A committee exchange between Minister Baird and the Liberal Environment critic, David McGuinty:
Mr. David McGuinty: Has any money been disbursed?

Hon. John Baird: As much money as the provinces have asked for.

Mr. David McGuinty: Has any money been disbursed of the $1.519 billion?

Hon. John Baird: As much money as the provinces have--

Mr. David McGuinty: How about a straight answer.

Hon. John Baird: That's the answer I've been getting.

Mr. David McGuinty: Can I ask the deputy minister? Has any money, deputy, left the trust fund into provincial hands?

Mr. Ian Shugart (Associate Deputy Minister, Department of the Environment): The way the trust fund mechanism works, Mr. Chair, is that when the trust fund is set up it is out of the hands of the Government of Canada and is drawn down by the provinces. That is essentially a private matter between the individual jurisdiction and the manager, the trustee of the fund.

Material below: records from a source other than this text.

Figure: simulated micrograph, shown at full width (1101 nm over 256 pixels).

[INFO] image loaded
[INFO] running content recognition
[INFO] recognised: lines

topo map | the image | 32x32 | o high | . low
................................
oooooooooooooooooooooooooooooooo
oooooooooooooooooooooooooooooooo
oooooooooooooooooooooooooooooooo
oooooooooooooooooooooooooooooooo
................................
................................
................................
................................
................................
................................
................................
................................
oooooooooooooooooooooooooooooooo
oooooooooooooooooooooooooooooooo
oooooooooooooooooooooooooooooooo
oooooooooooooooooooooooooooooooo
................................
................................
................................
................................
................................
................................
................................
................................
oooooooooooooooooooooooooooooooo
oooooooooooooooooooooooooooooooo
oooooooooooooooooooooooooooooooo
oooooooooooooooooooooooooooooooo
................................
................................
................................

Mr. David McGuinty: You put over one-and-a-half billion dollars into a fund and you're telling us you can't tell us whether any money has been drawn down?

Hon. John Baird: I can tell you that any province that wants the money it's there.

Mr. David McGuinty: You can't tell us whether any of the money of the $1.5 billion put into a trust fund has been drawn down. Is that right?

Hon. John Baird: You can ask the question 10 times. I've already answered it.

Mr. David McGuinty: So you don't-- For example, are there any firm targets or conditions with respect to a cost to greenhouse gas reduction ratio involving drawing down this money?

Hon. John Baird: One of the things that your premier and my premier has been particularly strong on is that the government of Ontario, my premier says, is not accountable to the federal government. It is accountable directly to the people of Ontario. That was the position of Mr. Martin and it's certainly our position as well.

Mr. David McGuinty: Are you aware, Minister, of what the Auditor General, Sheila Fraser, said just two weeks ago in reference to your eco trust?

Let me quote what she said from the accountability perspective. She said:

We are deeply concerned about very large transfers being made purportedly for certain purposes. But when you look at the actual agreements there are absolutely no conditions requiring the recipient to use the moneys for the purposes being announced

Can you help us understand what your position is with respect to the Auditor General's concerns?

Hon. John Baird: The accountability regime-- You know, I have a background in the government of Ontario, in the legislative assembly of Ontario as well. I know it best. That's the riding I also represent. The way federalism has worked in this regard is that the government of Ontario, the provincial government, is not accountable to the federal government, it's accountable to the legislature and the people of the province of Ontario. In this regard, I can tell you, I have no reason to doubt the integrity and the management of my premier to deal with these funds.

Mr. David McGuinty: Minister, why are public expenditures at the federal level--these are federal taxpayer dollars--why are these considered to be private matters? What's the point of public accounts and public estimates if our expenditures can be private and you can't even tell us what's happened to $1.5 billion?

Hon. John Baird: There's only one taxpayer, so it's not the federal taxpayer, a provincial taxpayer or a territorial taxpayer, or a municipal taxpayer. There's only one taxpayer and each level of government is accountable to the people that collect it. The government's accounting treatment was acceptable because the government had entered into the agreements with the appropriate authorities, had authorization from Parliament to make the payments to trust with the passing of the budget implementation act before the financial statements were finalized, had not included in the trust agreements or letters to provinces and territories any condition to be eligible to receive these funds that would have been met by the provinces or territories subsequently and that had known the amount to the transfer. This is the way it worked under the previous government, and I think we particularly feel strongly about it, a different kind of federalism, where the provinces do not work for the federal government. They're elected by people in their jurisdiction and they're the people with whom they're counted.